CFTC and SEC Propose Joint Guidance on Treatment of Energy Capacity Contracts

Bob Zwirb Commentary by Bob Zwirb

The SEC and the CFTC proposed joint guidance relating to the appropriate treatment of certain peaking supply and capacity contracts.

The proposed guidance is meant to address circumstances in which these contracts should not be considered "swaps" for the purposes of the Commodity Exchange Act ("CEA").

The CFTC proposed that certain capacity contracts in electric power markets and certain natural gas contracts, known as "peaking supply contracts," should not be considered "swaps" under the CEA, because they are examples of customary commercial arrangements - as described in the final rule defining the term "swap." In particular, the CFTC pointed out that the contracts: (i) are entered into in response to regulatory requirements, (ii) are necessary to maintain reliable supplies, and (iii) facilitate storage or transport considerations that arise in the course of the normal operation of at least one party's business.

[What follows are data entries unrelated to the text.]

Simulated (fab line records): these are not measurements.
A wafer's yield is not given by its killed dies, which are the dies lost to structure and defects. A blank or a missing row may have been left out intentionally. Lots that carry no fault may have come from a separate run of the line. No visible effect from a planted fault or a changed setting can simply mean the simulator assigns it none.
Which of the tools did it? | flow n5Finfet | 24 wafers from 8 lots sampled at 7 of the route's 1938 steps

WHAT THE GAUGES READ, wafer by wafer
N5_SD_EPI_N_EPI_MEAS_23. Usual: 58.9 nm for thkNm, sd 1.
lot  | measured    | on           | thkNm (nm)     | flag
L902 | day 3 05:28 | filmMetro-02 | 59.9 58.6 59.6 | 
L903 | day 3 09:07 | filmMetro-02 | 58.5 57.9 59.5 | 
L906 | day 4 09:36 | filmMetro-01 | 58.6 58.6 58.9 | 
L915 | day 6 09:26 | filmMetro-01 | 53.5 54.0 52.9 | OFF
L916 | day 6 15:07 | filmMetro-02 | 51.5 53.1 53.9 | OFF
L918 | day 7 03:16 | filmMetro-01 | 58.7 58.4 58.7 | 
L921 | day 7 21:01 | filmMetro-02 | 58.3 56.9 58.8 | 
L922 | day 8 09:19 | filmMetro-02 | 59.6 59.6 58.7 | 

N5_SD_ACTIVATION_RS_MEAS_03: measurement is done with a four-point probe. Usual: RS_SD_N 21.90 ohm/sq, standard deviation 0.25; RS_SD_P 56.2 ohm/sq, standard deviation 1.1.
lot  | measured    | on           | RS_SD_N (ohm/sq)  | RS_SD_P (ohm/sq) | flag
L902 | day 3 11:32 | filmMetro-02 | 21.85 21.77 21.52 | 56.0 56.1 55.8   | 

Comments on the guidance must be received thirty days after the date of publication in the Federal Register.

Commentary

Bob Zwirb
Bob Zwirb

In a statement accompanying the release, CFTC Chair Massad noted that the guidance will "clarify the treatment of contracts used by many businesses with respect to the supply and delivery of electric power and natural gas" and complement the CFTC's final rule regarding Trade Options, both of which will reduce burdens on end-users and allow them to better address commercial risk. However, the CFTC provided this guidance in a way that preserves its future discretion, thus making it difficult for market participants to apply it in similar circumstances, but different commercial contexts. For example, the CFTC emphasized that its evaluation is based on a "facts and circumstances" test that eschews a "bright line" for determining whether a particular arrangement is a swap, and further that it "does not intend that the proposed guidance herein would affect the interpretation of when an agreement, contract, or transaction with embedded volumetric optionality would be considered a forward contract."

The ongoing refusal of the regulators to provide guidance beyond "facts and circumstances" on which market participants can rely is fundamentally inconsistent with the notion that citizens have a right to know the rules to which they are subject.